What's going on?
Walt Disney agreed to buy a $66 billion chunk of 21st Century Fox on Thursday in a deal that catapults forward Disney’s plan to focus on streaming and confront Netflix head on. Hakuna Matata!
What does this mean?
Disney is buying Fox’s film and television studio (producer of The Simpsons and Family Guy), its US and international cable TV businesses, Fox Sports Regional Networks and Fox’s stake in streaming service Hulu. The rest of Fox’s business, like Fox News, will be put into a new, separate company.
The deal allows Disney to massively beef up its content offering, and to offer that content directly to consumers via its own streaming service (and probably via Hulu, in which Disney now has a majority stake). Also, Disney could use the significant sports content it’s buying as fuel for Bamtech, the sports streaming company of which Disney is also majority owner.
Why should I care?
For markets: Investors can feel the love tonight.

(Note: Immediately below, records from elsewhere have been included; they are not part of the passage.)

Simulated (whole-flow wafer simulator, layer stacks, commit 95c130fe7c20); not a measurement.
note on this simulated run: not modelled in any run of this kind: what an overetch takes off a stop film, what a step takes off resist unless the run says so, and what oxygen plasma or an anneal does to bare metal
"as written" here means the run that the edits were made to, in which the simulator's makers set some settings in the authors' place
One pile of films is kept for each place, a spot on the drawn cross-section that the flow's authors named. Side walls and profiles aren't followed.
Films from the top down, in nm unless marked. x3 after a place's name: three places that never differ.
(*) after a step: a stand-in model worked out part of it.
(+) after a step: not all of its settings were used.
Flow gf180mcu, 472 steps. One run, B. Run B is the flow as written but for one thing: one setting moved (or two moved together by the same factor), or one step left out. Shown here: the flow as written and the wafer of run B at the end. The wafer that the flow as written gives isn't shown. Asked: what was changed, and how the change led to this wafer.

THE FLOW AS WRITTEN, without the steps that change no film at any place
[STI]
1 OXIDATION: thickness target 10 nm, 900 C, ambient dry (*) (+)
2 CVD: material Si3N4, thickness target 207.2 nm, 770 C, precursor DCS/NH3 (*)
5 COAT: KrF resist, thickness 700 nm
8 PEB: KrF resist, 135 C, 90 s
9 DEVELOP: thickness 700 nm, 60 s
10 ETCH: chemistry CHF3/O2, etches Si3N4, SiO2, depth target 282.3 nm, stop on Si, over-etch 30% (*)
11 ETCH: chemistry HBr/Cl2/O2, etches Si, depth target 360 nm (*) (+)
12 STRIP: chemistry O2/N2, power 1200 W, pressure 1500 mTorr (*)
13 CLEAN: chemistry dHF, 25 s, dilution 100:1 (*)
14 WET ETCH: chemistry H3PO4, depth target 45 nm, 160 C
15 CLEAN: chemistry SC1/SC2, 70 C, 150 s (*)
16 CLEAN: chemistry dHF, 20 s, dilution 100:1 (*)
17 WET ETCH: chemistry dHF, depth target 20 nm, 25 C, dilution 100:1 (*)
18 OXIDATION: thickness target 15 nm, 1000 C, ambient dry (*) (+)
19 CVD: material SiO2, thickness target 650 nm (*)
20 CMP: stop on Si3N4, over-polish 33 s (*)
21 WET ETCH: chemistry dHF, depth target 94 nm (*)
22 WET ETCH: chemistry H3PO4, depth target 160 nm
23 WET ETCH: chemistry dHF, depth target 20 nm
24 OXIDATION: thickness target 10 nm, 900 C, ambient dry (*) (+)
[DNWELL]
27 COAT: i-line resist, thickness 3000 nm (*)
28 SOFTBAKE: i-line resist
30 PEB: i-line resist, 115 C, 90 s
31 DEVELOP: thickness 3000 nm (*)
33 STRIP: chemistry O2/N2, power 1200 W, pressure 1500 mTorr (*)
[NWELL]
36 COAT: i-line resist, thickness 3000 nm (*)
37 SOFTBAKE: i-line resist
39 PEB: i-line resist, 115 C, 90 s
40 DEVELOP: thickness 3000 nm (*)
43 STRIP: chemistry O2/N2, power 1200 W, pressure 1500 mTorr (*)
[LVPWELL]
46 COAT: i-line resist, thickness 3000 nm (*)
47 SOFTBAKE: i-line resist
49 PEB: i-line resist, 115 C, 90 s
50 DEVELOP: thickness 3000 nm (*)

Disney’s shares are up about 10% since news of the deal first leaked, suggesting its investors like the rationale. Traditional media players like Disney need huge scale if they want to fight like
Gaston Netflix and Amazon (part of Fox’s motivation to sell was likely so that it wasn’t left as an undersized player in the industry). Disney can now use revenue generated by Fox’s shows to help fund the development of its own streaming service and, crucially, to populate that service with supercalifragilistic content people want to watch.
The bigger picture: Competition regulators have their hands full.
AT&T’s acquisition of Time Warner is already heading to the courts as the Department of Justice says it will unduly harm competition in the media sector. Disney’s proposed acquisition of Fox will get scrutinized in several countries. Of particular interest in the US will be Disney’s acquisitions of Fox’s regional sports networks which, when combined with Disney-owned ESPN, might give the new company too much sway over televised sport.